Citing Haryana has the highest taxes levied on Basmati paddy, exporters have sought a reduction in mandi and other assorted fees from the current 6.5 per cent to make it at par with neighbouring States so that farmers get better prices.

In a letter to State Chief Minister Manohar Lal Khattar, President of Haryana Rice Exporters Association (HREA), Sushil Jain has said that Kachi Aadhat/Dami (commission charged by commission agents), market fees and rural development cess put together make Haryana at the top in taxes compared to all other States.

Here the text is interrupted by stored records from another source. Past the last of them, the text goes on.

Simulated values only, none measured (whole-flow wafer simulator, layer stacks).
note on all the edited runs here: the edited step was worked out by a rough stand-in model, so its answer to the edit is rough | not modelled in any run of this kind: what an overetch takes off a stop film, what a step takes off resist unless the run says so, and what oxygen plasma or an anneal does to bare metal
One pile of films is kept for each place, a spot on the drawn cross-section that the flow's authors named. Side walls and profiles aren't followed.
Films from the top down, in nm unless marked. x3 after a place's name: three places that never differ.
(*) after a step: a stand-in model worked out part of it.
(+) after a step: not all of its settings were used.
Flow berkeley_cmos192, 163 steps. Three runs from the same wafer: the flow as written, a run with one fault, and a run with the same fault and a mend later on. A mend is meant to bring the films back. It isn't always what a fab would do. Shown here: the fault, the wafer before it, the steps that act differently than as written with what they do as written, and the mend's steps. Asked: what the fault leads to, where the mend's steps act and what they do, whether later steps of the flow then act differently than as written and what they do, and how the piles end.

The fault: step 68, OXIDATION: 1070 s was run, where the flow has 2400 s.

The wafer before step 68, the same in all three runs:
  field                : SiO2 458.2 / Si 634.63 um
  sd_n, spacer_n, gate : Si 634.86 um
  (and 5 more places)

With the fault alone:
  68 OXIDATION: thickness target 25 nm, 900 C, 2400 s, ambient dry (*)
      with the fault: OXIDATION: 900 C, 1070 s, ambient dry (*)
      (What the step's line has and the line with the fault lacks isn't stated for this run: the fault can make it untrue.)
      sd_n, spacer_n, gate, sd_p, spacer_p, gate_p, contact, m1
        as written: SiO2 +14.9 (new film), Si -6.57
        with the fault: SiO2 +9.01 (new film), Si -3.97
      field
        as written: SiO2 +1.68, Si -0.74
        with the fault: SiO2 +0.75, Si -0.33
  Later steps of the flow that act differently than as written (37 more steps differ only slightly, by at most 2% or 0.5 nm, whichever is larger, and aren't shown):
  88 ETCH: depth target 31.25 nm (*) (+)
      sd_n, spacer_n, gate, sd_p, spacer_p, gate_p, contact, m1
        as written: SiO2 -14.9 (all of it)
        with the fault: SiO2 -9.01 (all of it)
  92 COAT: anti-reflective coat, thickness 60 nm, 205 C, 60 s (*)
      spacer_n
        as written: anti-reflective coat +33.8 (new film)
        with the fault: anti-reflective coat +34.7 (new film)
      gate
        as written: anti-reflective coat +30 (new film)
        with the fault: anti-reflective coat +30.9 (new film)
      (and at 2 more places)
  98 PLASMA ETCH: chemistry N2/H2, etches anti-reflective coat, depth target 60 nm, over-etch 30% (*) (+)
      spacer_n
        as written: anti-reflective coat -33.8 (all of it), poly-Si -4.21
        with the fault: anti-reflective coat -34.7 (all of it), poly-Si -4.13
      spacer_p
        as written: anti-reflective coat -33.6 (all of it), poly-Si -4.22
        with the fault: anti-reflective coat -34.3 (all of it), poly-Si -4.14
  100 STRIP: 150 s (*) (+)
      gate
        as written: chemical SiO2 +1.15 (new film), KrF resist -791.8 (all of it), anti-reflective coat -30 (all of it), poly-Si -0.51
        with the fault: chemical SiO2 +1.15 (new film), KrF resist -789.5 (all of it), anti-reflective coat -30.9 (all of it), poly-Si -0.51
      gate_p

Moreover, Punjab, Uttaranchal, Uttar Pradesh governments have made market fees and RD cess refundable on export. Besides, electricity rate, labour charges, and other expenses are already higher in Haryana than in nearby States, Jain pointed out.

“High rate of market fees (levied by APMC mandis) and RD cess in Haryana has become a source of corruption as it has created unhealthy competition between fees-evaders and honest businessmen. It has become difficult for an honest industrialist to compete and run their business in Haryana,” Jain said.

Post farm laws

Haryana was one of the few states that supported the Centre’s three farm laws, which were got repealed last year after being in operation for nearly 18 months. After the laws were stayed by the Supreme Court, direct purchases from farmers were happening as many States were liberal in enforcing the mandi laws. However, after the withdrawal of the laws, agriculture trading has been done only in mandis in Haryana, traders said.

Jain said Haryana increased market fees on basmati paddy from 0.5 per cent to 2 per cent with effect from June 22, 2021 and that of RD cess also to 2 per cent from 0.5 per cent from January this year. The Association has demanded market fees on Basmati paddy be cut to 1 per cent and also the RD cess to 0.50 per cent, he said.

The HREA president also said that different fees in different States are discriminatory and are against the policy of the Central government. India’s biggest tax reform — Goods and Services Tax — was introduced by the Centre with the main objective of ‘One Nation One Tax’ which suggests that everyone shall bear the same rate of taxation on the same commodity, he said.

“For same services, every State is charging different rate of market fees and cess and different rate of commission to commission agents. It is a great injustice to the farmers as their selling prices have to factor in what is the buying price of traders in other States,” said Vijay Setia, a former president of All India Rice Exporters Association and who also has a plant in Haryana.

Setia added, ”If Basmati paddy costs a trader ₹4,100 per quintal in one State, he will not buy at a higher rate from a neighbouring State and ultimately pass on the burden of higher taxes on the farmers by paying them lower.”